At this point I was ready to give up on FLAC. I was thinking in lines of the windows binaries were incompatible with Athlon. So I installed MAC. This was a good thing. When I ran verify on the encoded files, I was told where the error occured, i.e. 20% and  Winamp gave a warning 20% into the song.

This convinced me it was a hardware error. We underclocked the pc to run 1050 MHz/100MHz and suddenly all problems went away. The problem caused by overheating VIA chip on mainboard. We manually cooled that chip with another fan and could reduce the flac -t errors to 0. MAC still failed.


My observations, comments and questions:

* You might have defective hardware without knowing it.

* Why does the 6fire card fail more frequently than Live! ?

* MAC has a great advantage over FLAC in being able to tell exactly where the file is corrupt -- and stopping playback in Winamp.

* Why did FLAC playback fail, while wave and Ogg Vorbis could play forever with no errors? Does it skip a frame when found defective?

* Why does flac -t only fail in 50% of the tests?

* Why does MAC verify fail every time the same place?

* May I suggest an option for the FLAC Winamp plugin: Fail on ERROR/WARNING. It would be very helpful to know see when the error was detected instead of having to listen and listen.

FLAC/MAC - Live!/6Fire...

Reply #1
Wow, interesting observations... this could serve as a warning for overclockers or for people trying to build quiet/under-cooled PC's.
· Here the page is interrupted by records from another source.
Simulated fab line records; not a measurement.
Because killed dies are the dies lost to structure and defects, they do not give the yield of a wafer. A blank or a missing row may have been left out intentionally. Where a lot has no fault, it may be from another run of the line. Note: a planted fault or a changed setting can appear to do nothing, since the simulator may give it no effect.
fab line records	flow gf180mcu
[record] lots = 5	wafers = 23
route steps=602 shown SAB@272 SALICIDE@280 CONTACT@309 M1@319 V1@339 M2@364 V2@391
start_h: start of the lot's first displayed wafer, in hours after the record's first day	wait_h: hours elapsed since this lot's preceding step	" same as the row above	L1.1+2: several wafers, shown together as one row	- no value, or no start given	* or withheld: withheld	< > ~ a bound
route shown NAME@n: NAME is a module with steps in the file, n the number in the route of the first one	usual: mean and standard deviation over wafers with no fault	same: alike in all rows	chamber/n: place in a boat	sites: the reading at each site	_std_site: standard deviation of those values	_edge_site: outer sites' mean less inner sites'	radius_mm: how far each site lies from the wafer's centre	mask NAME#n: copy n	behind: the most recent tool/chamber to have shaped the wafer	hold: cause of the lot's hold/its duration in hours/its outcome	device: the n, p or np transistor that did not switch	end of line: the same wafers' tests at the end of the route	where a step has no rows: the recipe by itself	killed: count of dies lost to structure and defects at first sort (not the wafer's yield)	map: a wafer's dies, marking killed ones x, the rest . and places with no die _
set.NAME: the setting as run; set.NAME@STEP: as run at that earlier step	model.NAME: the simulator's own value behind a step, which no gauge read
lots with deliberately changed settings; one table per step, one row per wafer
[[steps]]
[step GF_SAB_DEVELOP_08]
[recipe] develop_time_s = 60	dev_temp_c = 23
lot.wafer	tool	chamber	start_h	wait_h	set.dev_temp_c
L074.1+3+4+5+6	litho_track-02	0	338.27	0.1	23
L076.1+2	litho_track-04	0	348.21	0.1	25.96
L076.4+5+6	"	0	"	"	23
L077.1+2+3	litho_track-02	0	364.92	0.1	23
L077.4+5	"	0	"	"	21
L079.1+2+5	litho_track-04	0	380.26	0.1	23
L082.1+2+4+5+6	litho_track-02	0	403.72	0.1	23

So with the overclocked machine, encoded files would have errors, and MAC would report these errors reliably but FLAC wouldn't report them all the time? And by reducing the system temperature, FLAC files no longer encoded incorrectly, but MAC still did?

FLAC/MAC - Live!/6Fire...

Reply #2
Wow, interesting observations... this could serve as a warning for overclockers or for people trying to build quiet/under-cooled PC's.
Overclockers, not underclockers

So with the overclocked machine, encoded files would have errors, and MAC would report these errors reliably but FLAC wouldn't report them all the time?
I am not about to make such a statement.

And by reducing the system temperature, FLAC files no longer encoded incorrectly, but MAC still did?
No, by reducing the system temp on the normal clocked system, flac -t worked fine, but MAC failed.
Both MAC and FLAC worked fine on the underclocked system.


FLAC/MAC - Live!/6Fire...

Reply #4
Quote
He claimed not having any heating problems. His CPU was only about 65 °C, which he told me was more than acceptable for an Athlon Thunderbird.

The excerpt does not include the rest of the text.